Judith Waring

‘Quenched’

Re: New Wallace #7 by Judith Waring

June 1st - June 28th 2024

"Re: New Wallace #7" marks the seventh collaboration between a Northern Irish artist and the prestigious Wallace Collection in London. Hertford House and its contents, inherited and augmented by Sir Richard Wallace, showcases an internationally renowned collection of fine and decorative art. With thanks to the Arts Council of Northern Ireland (principle funder).

The residency provided Judith Waring with an opportunity to conduct research in situ. She has responded by making a series of re-imagined objects. This body of new work is a distillation of ideas which began with Les Wallaces, the Rococo drinking fountains gifted to the people of Paris by Richard Wallace in 1872. In many ways, Lisburn, with its 2 extant fountains, is pivotal to the creative narrative between Paris and London. Les Wallaces are made of cast-iron, painted green and provide drinking water.

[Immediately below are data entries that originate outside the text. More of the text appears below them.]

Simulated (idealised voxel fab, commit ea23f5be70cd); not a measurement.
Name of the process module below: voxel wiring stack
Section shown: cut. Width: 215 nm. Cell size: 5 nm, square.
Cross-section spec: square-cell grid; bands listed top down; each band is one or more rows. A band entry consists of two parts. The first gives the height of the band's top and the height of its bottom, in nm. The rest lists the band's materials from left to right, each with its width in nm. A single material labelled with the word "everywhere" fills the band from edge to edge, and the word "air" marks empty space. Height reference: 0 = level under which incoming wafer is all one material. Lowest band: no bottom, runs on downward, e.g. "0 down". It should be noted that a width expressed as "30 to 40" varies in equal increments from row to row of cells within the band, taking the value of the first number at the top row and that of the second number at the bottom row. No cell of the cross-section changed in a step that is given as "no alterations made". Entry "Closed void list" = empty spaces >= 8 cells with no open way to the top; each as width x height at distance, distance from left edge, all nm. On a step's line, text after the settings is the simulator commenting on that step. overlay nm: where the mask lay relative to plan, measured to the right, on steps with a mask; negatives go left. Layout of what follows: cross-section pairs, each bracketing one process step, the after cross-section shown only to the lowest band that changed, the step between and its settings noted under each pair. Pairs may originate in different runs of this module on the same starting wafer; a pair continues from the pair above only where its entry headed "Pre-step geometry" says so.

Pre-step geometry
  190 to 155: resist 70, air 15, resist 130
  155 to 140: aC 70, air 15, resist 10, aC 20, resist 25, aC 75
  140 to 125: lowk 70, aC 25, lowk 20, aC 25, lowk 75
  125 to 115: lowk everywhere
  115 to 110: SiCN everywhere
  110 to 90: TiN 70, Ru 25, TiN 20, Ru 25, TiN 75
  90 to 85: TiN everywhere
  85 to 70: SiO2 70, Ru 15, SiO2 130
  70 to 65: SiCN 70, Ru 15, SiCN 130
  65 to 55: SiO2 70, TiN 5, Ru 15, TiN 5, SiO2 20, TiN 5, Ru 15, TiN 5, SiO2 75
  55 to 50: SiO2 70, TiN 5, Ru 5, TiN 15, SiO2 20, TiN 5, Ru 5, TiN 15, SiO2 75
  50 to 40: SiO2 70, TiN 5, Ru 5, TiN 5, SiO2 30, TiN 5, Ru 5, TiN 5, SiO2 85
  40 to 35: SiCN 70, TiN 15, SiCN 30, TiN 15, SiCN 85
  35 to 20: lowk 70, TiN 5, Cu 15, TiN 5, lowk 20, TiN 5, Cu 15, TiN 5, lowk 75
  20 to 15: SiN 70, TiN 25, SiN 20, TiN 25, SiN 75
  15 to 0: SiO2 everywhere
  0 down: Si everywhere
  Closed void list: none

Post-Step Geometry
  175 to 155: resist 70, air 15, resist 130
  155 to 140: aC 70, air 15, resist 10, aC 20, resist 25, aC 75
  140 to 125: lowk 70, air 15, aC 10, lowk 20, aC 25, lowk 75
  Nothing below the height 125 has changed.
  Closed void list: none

They have four caryatids which support a cupola covered in 'dragons' scales'. They also feature depictions of dolphins and bulrushes. Wallace's name does not appear anywhere on his benefaction. The fountains have been re-viewed after a week's immersion in Wallace's private art collection. The public/private dichotomy along with the absence/presence of any water in "Quenched" offers a space in which to look at objects again, anew and from a number of standpoints. Materiality and process drive the new work - hessian, floral oases, jesmonite plaster, woodpecker feathers... Considerations of form and scale are investigated in the light of perceptions of the 'domestic'. Visual puns attempt to temper any legacy of art/history and 19th-century pre-occupations.

The Wallace Collection speaks to the here-and-now, the contemporary, as much as it is a window into the past.

There are days when objects speak as if under the impact of some sudden inspiration. In a language that is virtually incomprehensible they shout a message to us, the meaning of which becomes apparent only when it is too late. It is almost as if matter, receiving the gift of vision, were moved to prophesy - to no avail, of course, for when was a prophet ever listened to?

Julian Green, Paris, Eng. tr., Penguin Classics, 2020, p. 47, visiting Notre Dame in 1946.

This exhibition is supported by the National Lottery through the Arts Council of Northern Ireland (principal funder).

Learn more about Judith Waring’s work by clicking the link below.

Judith Waring (b. Belfast) is a visual artist primarily concerned with 3-dimensional objects and with the sculptural. Considerations of materiality, process and scale drive her output. Her practice is research-led and project-focused. Visual markers of time, of place and in particular of boundaries are central to the concerns of her practice. The work is often site- or space-specific and informed by real and imagined narratives.